Published by John Leith-Tetrault on Tuesday, June 1, 2010

Journal cover June 2010   Download PDF

After years of waiting, the historic tax credit (HTC) industry has finally obtained a reprieve from the Community Development Financial Institutions (CDFI) Fund’s related party test (RPT), which has greatly complicated twinned federal historic and new markets tax credit transactions since the early days of the NMTC program. Because surveys show that about 10 percent of all NMTC transactions and 20 percent of qualified equity investments (QEIs) by dollar volume involve use of the HTC, this rule change could have a considerable impact on both credits. But first some background.

The CDFI Fund has always been concerned about related parties obtaining an NMTC allocation and essentially funding their own transactions in which they materially participate as owner, contractor, tenant or developer. There has also been the worry that NMTC investors would funnel their own allocations to qualified active low-income businesses (QALICBs) from which they derive some additional monetary benefit beyond the value of the credit.

To address this potential program abuse, the CDFI Fund awards applicants five additional points on their NMTC allocation applications if they agree to make “substantially all” of their investments in QALICBs that are unrelated. On an application scoring system of 100 points, given how competitive the applications have become over the last seven Rounds, a loss of five points is usually deadly. So after Round 1, the word was out that you had better “check the box.” But the problem was in the nature of the test.

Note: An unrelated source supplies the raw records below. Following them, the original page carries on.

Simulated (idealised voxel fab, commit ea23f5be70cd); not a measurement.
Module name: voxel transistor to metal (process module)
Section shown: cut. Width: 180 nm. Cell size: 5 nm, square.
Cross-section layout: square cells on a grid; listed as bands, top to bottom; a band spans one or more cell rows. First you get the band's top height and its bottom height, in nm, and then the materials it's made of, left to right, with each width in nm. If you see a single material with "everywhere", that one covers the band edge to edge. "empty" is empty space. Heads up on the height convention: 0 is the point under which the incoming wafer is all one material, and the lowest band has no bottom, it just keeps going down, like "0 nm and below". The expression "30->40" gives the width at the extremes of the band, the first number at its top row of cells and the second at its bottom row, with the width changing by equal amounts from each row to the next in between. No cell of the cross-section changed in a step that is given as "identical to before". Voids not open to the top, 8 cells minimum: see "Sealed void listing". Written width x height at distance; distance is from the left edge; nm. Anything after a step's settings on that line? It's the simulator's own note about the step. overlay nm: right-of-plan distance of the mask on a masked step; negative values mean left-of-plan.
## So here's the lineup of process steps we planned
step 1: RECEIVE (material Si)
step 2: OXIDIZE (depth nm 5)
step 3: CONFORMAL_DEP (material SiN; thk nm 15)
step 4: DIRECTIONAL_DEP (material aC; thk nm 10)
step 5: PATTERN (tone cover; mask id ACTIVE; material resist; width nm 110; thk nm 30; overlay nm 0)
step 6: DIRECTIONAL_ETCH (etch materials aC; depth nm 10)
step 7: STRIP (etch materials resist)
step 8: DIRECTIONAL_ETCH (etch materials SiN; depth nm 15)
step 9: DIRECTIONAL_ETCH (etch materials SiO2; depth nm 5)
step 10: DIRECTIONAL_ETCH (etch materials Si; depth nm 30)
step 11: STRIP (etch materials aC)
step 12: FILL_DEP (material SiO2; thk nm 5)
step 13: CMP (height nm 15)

The community development entity (CDE or allocatee) was deemed to be related to the QALICB if it, directly or indirectly, owns more than 50 percent of the capital or profits interest in the QALICB (assuming the QALICB is a partnerships for federal tax purposes). The “50 percent test” became most problematic for HTC/NMTC equity transactions in which the CDE almost always had more cash in the deal than the developer, as one would expect. This is because the CDFI Fund required until the recent change that the RPT be applied after the CDE made its qualified low-income community investment (QLICI) to the QALICB. As a result, CDEs interested in rehabilitating historic structures that qualified for both credits have been forced to convert into debt what would have been equity contributions to the LLC, creating unnecessary debt service that most of these economically challenging deals can’t afford.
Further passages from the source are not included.